B U L L E T I N
New Metadata Standards for Digital Resources: MODS and METS
Rebecca Guenther and Sally McCallum are with the Network Development and MARC Standards Office at the Library of Congress. Rebecca Guenther can be reached at firstname.lastname@example.org
Metadata has taken on a new look with the advent of XML and digital resources. XML provides a new versatile structure for tagging and packaging metadata as the rapid proliferation of digital resources demands both rapidly produced descriptive data and the encoding of more types of metadata. Two emerging standards are attempting to harness these developments for library needs. The first is the Metadata Object and Description Schema (MODS), a MARC-compatible XML schema for encoding descriptive data. The second standard is the Metadata Encoding and Transmission Standard (METS), a highly flexible XML schema for packaging the descriptive metadata and various other important types of metadata needed to assure the use and preservation of digital resources.

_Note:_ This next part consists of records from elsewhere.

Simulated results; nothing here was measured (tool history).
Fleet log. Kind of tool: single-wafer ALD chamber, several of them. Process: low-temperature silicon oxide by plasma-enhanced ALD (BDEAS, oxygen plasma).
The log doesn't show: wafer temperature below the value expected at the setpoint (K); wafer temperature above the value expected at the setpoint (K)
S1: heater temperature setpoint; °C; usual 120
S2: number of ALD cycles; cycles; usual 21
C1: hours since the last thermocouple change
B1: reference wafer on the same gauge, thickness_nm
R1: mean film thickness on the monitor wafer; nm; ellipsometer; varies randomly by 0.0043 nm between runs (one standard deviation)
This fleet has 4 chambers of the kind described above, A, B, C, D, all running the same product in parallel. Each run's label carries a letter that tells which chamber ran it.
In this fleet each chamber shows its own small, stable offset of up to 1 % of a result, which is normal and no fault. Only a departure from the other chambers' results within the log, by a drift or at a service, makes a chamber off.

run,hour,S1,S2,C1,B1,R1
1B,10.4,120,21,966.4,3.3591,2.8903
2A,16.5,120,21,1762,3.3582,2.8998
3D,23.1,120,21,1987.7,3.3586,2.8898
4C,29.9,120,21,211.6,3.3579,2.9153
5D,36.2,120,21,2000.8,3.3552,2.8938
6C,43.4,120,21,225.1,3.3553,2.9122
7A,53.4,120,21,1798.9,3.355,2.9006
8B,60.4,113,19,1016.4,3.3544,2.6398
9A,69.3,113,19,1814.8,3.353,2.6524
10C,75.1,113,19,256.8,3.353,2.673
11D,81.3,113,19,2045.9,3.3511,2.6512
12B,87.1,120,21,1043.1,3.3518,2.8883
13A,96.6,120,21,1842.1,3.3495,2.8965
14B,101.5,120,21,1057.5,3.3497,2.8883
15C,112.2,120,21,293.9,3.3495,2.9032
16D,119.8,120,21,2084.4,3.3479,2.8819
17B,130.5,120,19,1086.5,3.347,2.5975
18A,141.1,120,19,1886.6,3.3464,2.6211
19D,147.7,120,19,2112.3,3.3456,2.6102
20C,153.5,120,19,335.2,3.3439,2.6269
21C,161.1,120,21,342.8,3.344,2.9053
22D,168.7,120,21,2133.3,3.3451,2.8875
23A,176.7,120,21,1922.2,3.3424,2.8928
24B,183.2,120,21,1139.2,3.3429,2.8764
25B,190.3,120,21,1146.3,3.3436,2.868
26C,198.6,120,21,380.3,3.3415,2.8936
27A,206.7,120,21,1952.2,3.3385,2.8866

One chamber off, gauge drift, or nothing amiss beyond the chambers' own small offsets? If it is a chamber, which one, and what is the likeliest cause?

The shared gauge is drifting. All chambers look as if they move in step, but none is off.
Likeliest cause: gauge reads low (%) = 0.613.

The Library of Congress' Network Development and MARC Standards Office developed MODS (www.loc.gov/standards/mods/) in consultation with interested experts to satisfy the expressed need for an abbreviated XML version of MARC 21. XML is being increasingly deployed in computer applications, particularly on the Web, as a richer, more flexible alternative to HTML. Many have expressed the need to move to XML for metadata in libraries and other cultural institutions. It is appropriate for an XML version of MARC to be investigated since it is perhaps the oldest metadata standard designed for use in computers.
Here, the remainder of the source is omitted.